Federal Appeals Court Strikes Down Congressional Map In La. That Benefitted Democrats

Federal Appeals Court Strikes Down Congressional Map In La. That Benefitted Democrats


A three-judge federal appeals panel has struck down a Louisiana congressional map that observers say would have benefited Democrats in elections.

The United States District Court for the Western District of Louisiana ruled 2-1 that a map establishing a second black-majority congressional district in the state violated the 14th Amendment, as “race was the predominant factor” in its formation, according to the Associated Press. The elimination of the majority-black district occurs as Republicans maintain only a slim four-seat majority in the House and anticipate challenging elections later this year.

According to the AP, Judges David Joseph and Robert Summerhays, both appointed by former President Donald Trump, opposed the map, while Judge Carl Stewart, nominated by former President Bill Clinton, dissented.

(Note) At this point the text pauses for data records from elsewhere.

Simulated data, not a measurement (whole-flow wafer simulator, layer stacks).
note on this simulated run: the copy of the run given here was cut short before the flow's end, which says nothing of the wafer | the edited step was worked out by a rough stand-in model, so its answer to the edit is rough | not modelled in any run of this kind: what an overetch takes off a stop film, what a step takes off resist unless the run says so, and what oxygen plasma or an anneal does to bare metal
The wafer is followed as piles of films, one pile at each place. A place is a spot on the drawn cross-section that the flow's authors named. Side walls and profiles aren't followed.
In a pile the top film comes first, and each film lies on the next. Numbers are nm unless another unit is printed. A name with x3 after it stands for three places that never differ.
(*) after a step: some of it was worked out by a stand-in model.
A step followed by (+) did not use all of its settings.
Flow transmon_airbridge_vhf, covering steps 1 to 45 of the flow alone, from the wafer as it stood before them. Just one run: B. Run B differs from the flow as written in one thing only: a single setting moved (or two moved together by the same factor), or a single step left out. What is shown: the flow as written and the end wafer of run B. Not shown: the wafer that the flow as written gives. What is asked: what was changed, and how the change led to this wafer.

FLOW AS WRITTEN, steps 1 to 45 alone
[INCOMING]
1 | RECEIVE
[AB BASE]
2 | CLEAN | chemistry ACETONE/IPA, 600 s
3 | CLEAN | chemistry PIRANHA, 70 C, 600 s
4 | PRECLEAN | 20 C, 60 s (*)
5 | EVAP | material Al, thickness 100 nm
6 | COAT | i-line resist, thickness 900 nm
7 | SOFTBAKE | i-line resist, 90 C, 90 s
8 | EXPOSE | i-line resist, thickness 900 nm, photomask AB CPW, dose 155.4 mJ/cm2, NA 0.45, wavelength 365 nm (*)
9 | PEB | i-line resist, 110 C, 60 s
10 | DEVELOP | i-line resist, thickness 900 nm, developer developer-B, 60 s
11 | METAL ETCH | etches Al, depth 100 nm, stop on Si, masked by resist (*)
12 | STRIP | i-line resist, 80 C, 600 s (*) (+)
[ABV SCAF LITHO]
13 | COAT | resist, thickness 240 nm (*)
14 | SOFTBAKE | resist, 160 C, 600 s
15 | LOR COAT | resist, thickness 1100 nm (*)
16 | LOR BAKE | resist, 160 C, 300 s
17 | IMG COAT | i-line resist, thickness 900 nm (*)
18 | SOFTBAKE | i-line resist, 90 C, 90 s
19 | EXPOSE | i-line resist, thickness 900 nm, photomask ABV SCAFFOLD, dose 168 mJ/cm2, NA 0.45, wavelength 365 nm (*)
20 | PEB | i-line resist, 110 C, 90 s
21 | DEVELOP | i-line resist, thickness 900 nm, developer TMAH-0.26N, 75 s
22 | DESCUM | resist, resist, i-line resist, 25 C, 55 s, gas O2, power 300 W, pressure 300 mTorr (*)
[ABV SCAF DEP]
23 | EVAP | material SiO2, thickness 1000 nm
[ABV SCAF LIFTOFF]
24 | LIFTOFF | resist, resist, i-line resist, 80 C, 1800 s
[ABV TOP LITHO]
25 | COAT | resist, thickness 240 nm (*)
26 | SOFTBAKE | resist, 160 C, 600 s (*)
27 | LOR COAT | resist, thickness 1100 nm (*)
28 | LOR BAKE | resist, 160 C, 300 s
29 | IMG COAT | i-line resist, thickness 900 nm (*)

According to the AP, Stewart contended that Joseph and Summerhays didn’t adequately consider the political motivations behind the map, arguing that this undermines their conclusion that race was the “predominant factor” in its creation. Advocates for the new map asserted that its rationale was political, as it could potentially disadvantage Republican Rep. Garret Graves, who supported a different Republican candidate in the state’s 2023 gubernatorial election. Republican Gov. Jeff Landry announced in January that he supported the map, the AP noted.

The majority rejected this argument, saying that “given the slim majority Republicans hold in the United States House of Representatives, even if such personal or intra-party animosity did or does exist, it is difficult to fathom that Louisiana Republicans would intentionally concede a seat to a Democratic candidate on those bases.”

Polling indicates that Republicans only have an advantage in 210 congressional races out of the 218 they need to form a majority, according to Cook Political Report.

The panel’s decision also highlighted that the new black-majority congressional district had an unusual shape, spanning from the northwest to the southeast of the state, in order to encompass sufficient black voters to form a majority, as reported by the AP.

The National Democratic Redistricting Committee, led by former Attorney General Eric Holder, stated that proponents of the map are likely to seek an emergency order from the Supreme Court to maintain it while the legal appeals process unfolds, the outlet added.